Vice President Joe Biden made an unannounced trip from his Delaware home to his Washington residence, reportedly to see meet Sen. Elizabeth Warren, D-Mass. The trip came shortly before Josh Alcorn, a family friend and leader of “Draft Biden,” an effort to get the vice president to run for president against Hillary Clinton, touted the groundswell growing for a Biden bid.
The meeting is noteworthy because Democratic activists and donors have for months been trying to get the first-term Massachusetts senator to seek the party nomination. Warren’s far left progressive views stand in contrast to the front-runner Democrat Hillary Clinton, whom the party doesn’t trust ideologically.
But Warren made clear she would decline the opportunity to run against the Clinton machine, and hasn’t indicated she will change her mind in the wake of Clinton’s slipping polls numbers. Plagued by the email controversy, advisors to the 72-year-old vice president now believe he has a chance to fulfill the wishes of his late son Beau Biden began, who wanted to see his father become president.
Biden ran in 1988 and 2004 but failed to get past the primaries, leading the vice president to consider a third run only if they can put together “a competitive campaign.” CNN reported that the Biden-Warren meeting took place at the Naval Observatory at the vice president’s residence. Biden’s official schedule shows him spending the weekend in Delaware. The administration confirmed Saturday only that Biden went to his Washington residence for a last-minute meeting.
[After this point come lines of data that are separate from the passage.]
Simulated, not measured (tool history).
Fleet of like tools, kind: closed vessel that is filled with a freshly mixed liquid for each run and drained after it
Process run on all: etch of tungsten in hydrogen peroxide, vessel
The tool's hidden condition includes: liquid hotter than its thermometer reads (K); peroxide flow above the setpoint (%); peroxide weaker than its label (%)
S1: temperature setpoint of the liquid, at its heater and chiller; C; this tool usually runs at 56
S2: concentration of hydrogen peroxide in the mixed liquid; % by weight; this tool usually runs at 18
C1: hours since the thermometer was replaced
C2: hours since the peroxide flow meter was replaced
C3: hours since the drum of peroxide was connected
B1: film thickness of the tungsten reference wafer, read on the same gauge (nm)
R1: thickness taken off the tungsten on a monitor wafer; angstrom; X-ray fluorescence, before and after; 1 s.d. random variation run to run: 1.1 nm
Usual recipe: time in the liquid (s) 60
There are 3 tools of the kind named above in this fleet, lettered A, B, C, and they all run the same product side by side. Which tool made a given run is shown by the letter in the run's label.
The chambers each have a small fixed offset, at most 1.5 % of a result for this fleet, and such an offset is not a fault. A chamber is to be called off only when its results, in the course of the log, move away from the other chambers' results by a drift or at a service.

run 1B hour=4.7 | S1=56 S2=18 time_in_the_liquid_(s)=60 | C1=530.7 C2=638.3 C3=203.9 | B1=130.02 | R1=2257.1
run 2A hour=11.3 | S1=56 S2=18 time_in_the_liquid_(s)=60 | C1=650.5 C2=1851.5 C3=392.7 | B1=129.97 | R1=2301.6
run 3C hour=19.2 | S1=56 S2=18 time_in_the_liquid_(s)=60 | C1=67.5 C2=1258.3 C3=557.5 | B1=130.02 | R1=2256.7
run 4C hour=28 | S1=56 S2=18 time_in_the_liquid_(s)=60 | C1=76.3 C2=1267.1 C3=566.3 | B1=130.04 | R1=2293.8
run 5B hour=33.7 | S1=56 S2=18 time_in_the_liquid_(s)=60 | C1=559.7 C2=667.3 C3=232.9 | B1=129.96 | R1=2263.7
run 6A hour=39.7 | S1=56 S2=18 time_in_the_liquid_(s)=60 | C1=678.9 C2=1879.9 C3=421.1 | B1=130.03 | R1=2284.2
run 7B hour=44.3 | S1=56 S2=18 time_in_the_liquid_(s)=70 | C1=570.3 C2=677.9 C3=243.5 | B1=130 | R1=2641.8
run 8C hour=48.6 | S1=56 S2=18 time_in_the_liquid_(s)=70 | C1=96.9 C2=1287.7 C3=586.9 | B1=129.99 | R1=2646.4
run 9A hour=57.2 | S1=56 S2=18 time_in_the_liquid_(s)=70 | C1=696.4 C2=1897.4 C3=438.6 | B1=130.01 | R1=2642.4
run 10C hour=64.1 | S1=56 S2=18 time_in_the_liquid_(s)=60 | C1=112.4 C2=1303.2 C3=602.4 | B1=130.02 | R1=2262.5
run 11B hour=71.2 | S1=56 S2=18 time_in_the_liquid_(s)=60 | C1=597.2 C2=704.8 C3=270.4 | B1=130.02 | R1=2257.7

Meanwhile, Alcorn signed up longtime Democratic strategist Steve Schale, who helped President Obama win Florida in 2008 and 2012. A recent Quinnipiac Poll showed Biden running strong in head-to-head match-ups with Republican candidates in key states, and Alcorn says the vice president has a growing grassroots support network.
“We have a grassroots list of 200,000 people that’s growing every day,” Alcorn, senior adviser for Draft Biden 2016, told “Fox News Sunday.” “He may not have the financial resources, but there is a groundswell of support.”
But Alcorn did express concern that an announcement–which is now expected in October–must be made soon as to ensure the vice president has a place on the first debate stage.
“I think having the vice president on that debate stage is an important part of the campaign,” Alcorn said.